Helpful Robots Txt Tip
When creating a robots.txt file, if you specify something for all bots (using a *) and then later specify something for a specific bot (like Googlebot) then search engines tend to ignore the broad rules and follow the ones you defined specifically for them. From Matt Cutts:
If there's a weak specification and a specific specification for Googlebot, we'll go with the one for Googlebot. If you include specific directions for Googlebot and also want Googlebot to obey the "generic" directives, you'd need to include allows/disallows from the generic section in the Googlebot section.
I believe most/all search engines interpret robots.txt this way--a more specific directive takes precedence over a weaker one.
Comments
Thanks for the tip Aaron. It reinforces what I have been learning this week about robots.txt while working on preventing dup content on a wordpress blog.
One interesting thing I learned about giving specific commands to certain bots, was for adsense publishers. If you deny all bots access to, for instance, the archives section, then you should write a specific directive for the adsense bot to allow it. That way you don't end up with untargeted ads on those pages.
Great tip David. I didn't think about adsense as it's own bot.
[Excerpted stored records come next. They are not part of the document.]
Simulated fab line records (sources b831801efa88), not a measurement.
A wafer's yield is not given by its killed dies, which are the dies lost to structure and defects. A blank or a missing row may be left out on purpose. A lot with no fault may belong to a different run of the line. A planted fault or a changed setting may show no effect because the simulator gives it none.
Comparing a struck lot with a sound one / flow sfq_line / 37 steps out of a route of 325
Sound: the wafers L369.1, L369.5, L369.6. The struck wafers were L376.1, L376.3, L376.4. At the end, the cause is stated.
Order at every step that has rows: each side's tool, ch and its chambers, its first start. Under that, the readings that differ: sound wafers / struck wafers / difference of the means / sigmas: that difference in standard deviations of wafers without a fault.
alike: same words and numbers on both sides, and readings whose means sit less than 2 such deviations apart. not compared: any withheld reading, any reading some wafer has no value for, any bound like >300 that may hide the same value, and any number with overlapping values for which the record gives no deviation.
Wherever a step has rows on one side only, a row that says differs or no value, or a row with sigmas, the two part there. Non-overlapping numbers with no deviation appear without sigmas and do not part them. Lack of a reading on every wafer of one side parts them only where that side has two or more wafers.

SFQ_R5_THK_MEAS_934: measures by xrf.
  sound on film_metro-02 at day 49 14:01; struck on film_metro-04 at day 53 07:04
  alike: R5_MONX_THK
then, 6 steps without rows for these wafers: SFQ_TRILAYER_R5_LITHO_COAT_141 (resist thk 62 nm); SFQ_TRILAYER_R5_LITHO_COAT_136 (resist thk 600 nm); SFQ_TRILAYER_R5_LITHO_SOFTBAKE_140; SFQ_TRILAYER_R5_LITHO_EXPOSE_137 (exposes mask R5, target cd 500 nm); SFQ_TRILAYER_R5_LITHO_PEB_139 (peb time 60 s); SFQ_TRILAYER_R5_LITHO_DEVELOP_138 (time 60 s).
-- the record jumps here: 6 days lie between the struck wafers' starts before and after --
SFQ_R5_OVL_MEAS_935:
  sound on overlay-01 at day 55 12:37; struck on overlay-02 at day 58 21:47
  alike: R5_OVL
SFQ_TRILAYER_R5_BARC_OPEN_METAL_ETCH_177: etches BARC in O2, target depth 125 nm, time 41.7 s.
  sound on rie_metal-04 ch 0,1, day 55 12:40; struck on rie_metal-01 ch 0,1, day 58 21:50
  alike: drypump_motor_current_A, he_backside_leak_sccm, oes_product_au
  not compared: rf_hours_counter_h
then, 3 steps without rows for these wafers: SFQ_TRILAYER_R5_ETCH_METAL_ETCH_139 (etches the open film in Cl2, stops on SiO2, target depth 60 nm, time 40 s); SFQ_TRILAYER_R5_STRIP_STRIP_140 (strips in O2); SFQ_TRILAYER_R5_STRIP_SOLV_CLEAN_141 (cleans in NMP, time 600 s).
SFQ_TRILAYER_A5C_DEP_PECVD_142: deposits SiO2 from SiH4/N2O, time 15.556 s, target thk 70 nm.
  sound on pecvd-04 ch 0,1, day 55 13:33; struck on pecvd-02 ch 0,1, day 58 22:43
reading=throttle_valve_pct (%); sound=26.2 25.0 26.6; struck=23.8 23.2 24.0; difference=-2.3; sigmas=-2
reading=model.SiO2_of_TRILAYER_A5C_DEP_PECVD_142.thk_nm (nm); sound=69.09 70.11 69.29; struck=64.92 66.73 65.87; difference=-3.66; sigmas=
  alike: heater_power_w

Awesome tip Aaron. I was formatting my robots.txt all wrong.
Robots.txt validators that I've used indicate that the rules for specific robots should come first and the wildcard rules should go last. I'm not sure if it's in the specification, but I try to do it that way. Some robots may just look for the first rule that matches -- so I don't want them seeing the wildcard first.
Nice work Aaron, this will be a great help to people not usually used to using robots.txt.